Q: hey! im will be graduating from [a university] in the fall with a masters degree in kinesiology and i am very interested in teach for america. i will be certified to teach physical education, grades k-12. do you have any info that may be helpful????At this point I asked if [an interested party] had any more questions, since I could go on forever. I enjoy being able to share my experiences with people--I guess there is no off position on the teacher switch (thanks, Dave).
[an interested party]
A: Well, let's start at the beginning. Your advanced degree can be a benefit and drawback in TFA. Obviously your experience will help you in the classroom, and teaching at summer institute won't be as challenging as it would for someone who's never done anything like it before.
However, you may become frustrated when going through TFA's initial training process, because you were taught how to teach one way, and they will teach you their way, and the two methodologies might clash at times. Also, I can pretty much guarantee you that you won't be teaching physical education, because there is such a huge demand in the core areas (especially science, which is where you would likely end up). I've never heard of anyone being placed in a PE position--and in a middle or high school setting you would almost certainly have to teach a core subject as well as be a PE teacher [if that was indeed possible]. That last part is the reality of the teaching landscape right now, not a TFA thing. If you do join TFA, be prepared to teach something unrelated (or only [related] tangentially) to your degree.
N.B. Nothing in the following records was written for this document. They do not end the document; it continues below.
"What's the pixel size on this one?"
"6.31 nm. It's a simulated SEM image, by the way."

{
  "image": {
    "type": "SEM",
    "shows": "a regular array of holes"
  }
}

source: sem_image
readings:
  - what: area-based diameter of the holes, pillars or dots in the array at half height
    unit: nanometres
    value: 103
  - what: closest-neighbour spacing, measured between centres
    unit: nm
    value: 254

Now that's out of the way: The application process starts with an online application. If you get through that, you are scheduled for an in person interview. I don't know how much this has changed in the past 4 years, but my experience involved going to Accenture's corporate offices in New York City and jumping through a series of hoops with a roomful of TFA hopefuls. We were given discussion topics, had private interviews with recruitment staff, and had to give a short sample lesson on more or less whatever we wanted. A few weeks later they tell you whether you have been accepted and tell you the region they will place you in if you accept. When you accept, they begin to send you materials to read to prepare you for that summer's training institute (which takes place in locations across the country).
Institute, in short, is a month of teaching summer school in one of TFA's regions while absorbing a multi-year teacher education program at the same time. It is an incredibly intense trial by fire that will make or break you. In your case, as I said before, your experience will be a great benefit, but there's no PE in summer school, and you could be teaching any subject and any grade level (which could be completely different than what you'll be teaching in the fall).
Your TFA regional staff sets up interviews and does numerous other things to get you a job ASAP after entering the program (probably even before Institute). They will be the ones setting up professional development and the rest of the support network throughout your 2 year commitment. At the end of each year, you receive an education award that can be used for paying off loans (or going to grad school, although I doubt you'll be doing that again!).
Besides this support, you are otherwise a full-time teacher employed by the school district just like everybody else at your school. TFA doesn't pay your salary.
Each region gives you help in where to look for housing and everything else you need when moving to a new area, but they don't do it for you. You'll probably make friends and decide on roommates with other corps members early on as well.
Let me put a disclaimer here for now and the future: I don't work for Teach for America. I don't plan on doing so. I have a very positive view of it and had a positive experience. The opinions expressed herein do not represent those of Teach for America, TFA-RGV, or anybody else. These are my experiences and my viewpoints, and YMMV.